Bristol film-maker works with police to improve stop and search
Self-taught film-maker Michael Jenkins left school at 16. After long spells of unemployment, he approached the Princes Trust for a loan and a mentor. Now one of his films is helping to improve the way Avon and Somerset Police use stop and search powers.
Michael Jenkins, now 27, said during his life, he had been stopped and searched about 20 times. One time he was stopped three times in the same week, which he said "made him hate the police".
It made him an ideal candidate to make a 20-minute documentary exploring the impact of stop and search on communities.
But, Mr Jenkins said, he even faced suspicions while making the film - a sequence that is included in the final version.
It happened outside Southmead police station after he had just interviewed Superintendent Mike Prior, the force's stop search lead at the time.
Mr Jenkins and his colleague were approached by an officer who stopped them and then asked them to wait while he confirmed their story.
He said: "I was doing nothing wrong. It showed me how much I've internalised being stopped by the police. The barrier is still there - even though I was working with them."
Mr Prior said the film had received "great feedback" and the force was now "on track" to introduce body cameras to record stop and searches from this month.
He said: "The film is about challenging people's perception of stop and search and the reality of it - both are equally as important.
"It's vital that we listen and hear the concerns that people have and that is what the film is all about."

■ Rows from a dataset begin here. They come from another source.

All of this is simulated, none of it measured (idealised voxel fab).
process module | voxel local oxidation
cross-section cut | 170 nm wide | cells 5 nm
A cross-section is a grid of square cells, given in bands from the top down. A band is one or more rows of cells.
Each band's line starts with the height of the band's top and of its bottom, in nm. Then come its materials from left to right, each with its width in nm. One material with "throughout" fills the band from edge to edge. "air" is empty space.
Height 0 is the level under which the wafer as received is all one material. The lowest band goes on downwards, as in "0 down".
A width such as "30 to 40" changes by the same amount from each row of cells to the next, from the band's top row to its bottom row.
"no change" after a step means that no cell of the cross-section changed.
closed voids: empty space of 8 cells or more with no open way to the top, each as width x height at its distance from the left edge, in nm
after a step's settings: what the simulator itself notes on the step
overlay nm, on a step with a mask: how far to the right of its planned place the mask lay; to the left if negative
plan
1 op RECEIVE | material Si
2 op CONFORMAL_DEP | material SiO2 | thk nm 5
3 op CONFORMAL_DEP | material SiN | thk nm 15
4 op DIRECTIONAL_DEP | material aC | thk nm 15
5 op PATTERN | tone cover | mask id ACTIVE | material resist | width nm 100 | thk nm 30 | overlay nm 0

In May, six months after the release of the film, the force said it would be inviting residents to review its progress on how it uses stop and search powers.
Where did it begin for Michael Jenkins?
After he dropped out of college, he began making "basic music videos" for local rap groups and "film just clicked".
When his camera broke and he could not afford the £900 needed to fix it, he approached the Princes Trust.
"I looked into it and that got me into thinking about business. It took me a long time, almost a year as the Princes Trust course was full," he said.
And once on the course, it was not plain sailing. He was teamed up with a mentor - self-confessed "old school" retired banker Alan Piper - who was not in the least impressed when Michael Jenkins arrived ten minutes late for their first meeting.
On Mr Piper's advice, Mr Jenkins bought a desk diary and was never late again.
Soon afterwards, he set up his company - 8th Sense Media - making films that set out to challenge negative stereotypes. And in 2012, the Princes Trust loaned him about £2,300 to buy a camera.
Mr Piper, who has mentored more than 600 people, said: "Michael stands out. He is confident but not arrogant and a storyteller with a social conscience.
"The great thing about Michael is that he listened. In between meetings he had tackled whatever we had discussed - sometimes challenging, sometimes easy.
"I asked him 'what kind of a filmmaker do you want to be remembered for?' and that will help you and guide you over which jobs you take on and what kind of jobs you don't take on."
Michael Jenkins' latest film Black Soldier, White Army - shown at Bristol's Afrika Eye film festival in November - is about a black veteran soldier who served in Northern Ireland.
Other current projects include Darkie Day, which he started filming on 26 December. The film is about a Boxing Day tradition in Padstow in Cornwall where local people "black up", similar to minstrels. Mr Jenkins says he wanted to find out whether it was a "harmless English folk tradition or racism."
He said: "Filming was very interesting and it gave me a mixture of emotions.
"Nonetheless, it has inspired me to follow up on contacts I have made to further investigate this tradition and gain a better understanding."